What is data poisoning, and why is loading a pickle model file dangerous?
Data poisoning is an attack where an adversary injects malicious or mislabeled examples into the training data to bias the model, create backdoors, or degrade it, and it is hard to detect because the model still trains successfully. Loading a pickle model is dangerous because Python's pickle executes arbitrary code on deserialization, so a malicious .pkl or .pt file from an untrusted source can run attacker code the moment you load it. Defenses include trusted data provenance and validation, and using safe formats like safetensors plus scanning model files.
How to think about it
The short answer
Data poisoning is an attack where an adversary injects malicious or mislabeled examples into the training data to bias the model, plant a backdoor, or degrade accuracy. Loading a pickle model is dangerous because Python’s pickle executes arbitrary code during deserialization — a malicious .pkl or .pt file runs the attacker’s code the instant you load it. Both are top items in the OWASP ML / GenAI security risks.
Data poisoning, in depth
Because training still “succeeds,” poisoning is hard to spot. Variants include backdoor/trigger attacks (model behaves normally except on a secret trigger), label flipping, and supply-chain poisoning of public datasets (“split-view” or “frontrunning”). It’s especially dangerous for continual/online learning, where poisoned feedback bends the live model in real time. Defenses: trusted data provenance, input validation and anomaly detection, dataset versioning (so you can audit and roll back), and robust training.
The pickle problem
PyTorch and scikit-learn default to pickle-based serialization. Pickle’s __reduce__ can encode “run this code on load,” so a model downloaded from a public hub can carry an embedded payload that executes on torch.load / pickle.load. Studies have shown malicious pickles smuggled through model hubs.
Defenses:
- Prefer safetensors (Hugging Face’s safe format — data only, no code execution) over pickle.

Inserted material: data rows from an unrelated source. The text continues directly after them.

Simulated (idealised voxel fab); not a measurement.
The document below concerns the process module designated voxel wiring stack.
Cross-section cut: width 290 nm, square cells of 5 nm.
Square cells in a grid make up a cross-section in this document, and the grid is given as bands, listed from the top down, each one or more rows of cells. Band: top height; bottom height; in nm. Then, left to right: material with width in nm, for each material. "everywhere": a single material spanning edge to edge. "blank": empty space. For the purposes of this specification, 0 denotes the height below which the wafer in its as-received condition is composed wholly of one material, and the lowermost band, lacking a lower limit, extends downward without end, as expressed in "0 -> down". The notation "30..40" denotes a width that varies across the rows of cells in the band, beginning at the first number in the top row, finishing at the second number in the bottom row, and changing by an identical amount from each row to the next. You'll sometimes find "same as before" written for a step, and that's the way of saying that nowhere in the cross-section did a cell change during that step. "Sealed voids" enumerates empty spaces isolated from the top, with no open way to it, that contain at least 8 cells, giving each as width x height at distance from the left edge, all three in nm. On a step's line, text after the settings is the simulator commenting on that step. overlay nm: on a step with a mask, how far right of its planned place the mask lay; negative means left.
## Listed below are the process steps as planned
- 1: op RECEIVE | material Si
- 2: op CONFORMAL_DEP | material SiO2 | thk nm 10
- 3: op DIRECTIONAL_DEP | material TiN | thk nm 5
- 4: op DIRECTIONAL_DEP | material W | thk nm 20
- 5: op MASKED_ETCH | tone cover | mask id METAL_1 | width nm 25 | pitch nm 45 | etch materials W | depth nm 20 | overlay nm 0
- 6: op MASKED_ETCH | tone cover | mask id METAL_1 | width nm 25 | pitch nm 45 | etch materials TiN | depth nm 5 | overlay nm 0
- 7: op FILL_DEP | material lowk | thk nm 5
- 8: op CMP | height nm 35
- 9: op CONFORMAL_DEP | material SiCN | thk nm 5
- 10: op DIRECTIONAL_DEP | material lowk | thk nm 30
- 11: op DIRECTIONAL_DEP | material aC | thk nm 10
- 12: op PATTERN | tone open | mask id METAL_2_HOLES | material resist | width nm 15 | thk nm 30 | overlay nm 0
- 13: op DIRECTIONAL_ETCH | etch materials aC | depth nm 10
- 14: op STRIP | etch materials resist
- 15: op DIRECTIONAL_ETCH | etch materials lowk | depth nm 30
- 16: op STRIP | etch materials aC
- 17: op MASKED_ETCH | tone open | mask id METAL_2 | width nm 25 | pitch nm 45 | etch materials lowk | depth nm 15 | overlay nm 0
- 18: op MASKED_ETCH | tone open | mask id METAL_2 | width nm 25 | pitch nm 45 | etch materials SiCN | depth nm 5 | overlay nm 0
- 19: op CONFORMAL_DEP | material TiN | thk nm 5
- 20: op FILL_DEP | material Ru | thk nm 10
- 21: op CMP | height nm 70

- Scan model files (e.g., picklescan) and pin/verify checksums.
- Treat third-party models like untrusted code: load in sandboxed, least-privilege environments.
Concrete example
A teammate grabs model.pt off an unknown repo and runs torch.load("model.pt") on a box with cloud credentials. The embedded payload exfiltrates those creds before the model even loads. Using safetensors plus a scan in CI would have prevented it.
Common follow-up / trap
Interviewers ask: “Is safetensors a complete fix?” It removes the code-execution risk of serialization but doesn’t address poisoning of the weights or data — a clean-format model can still be backdoored. The trap is conflating the two threats. Provenance and validation address poisoning; safe formats and scanning address deserialization.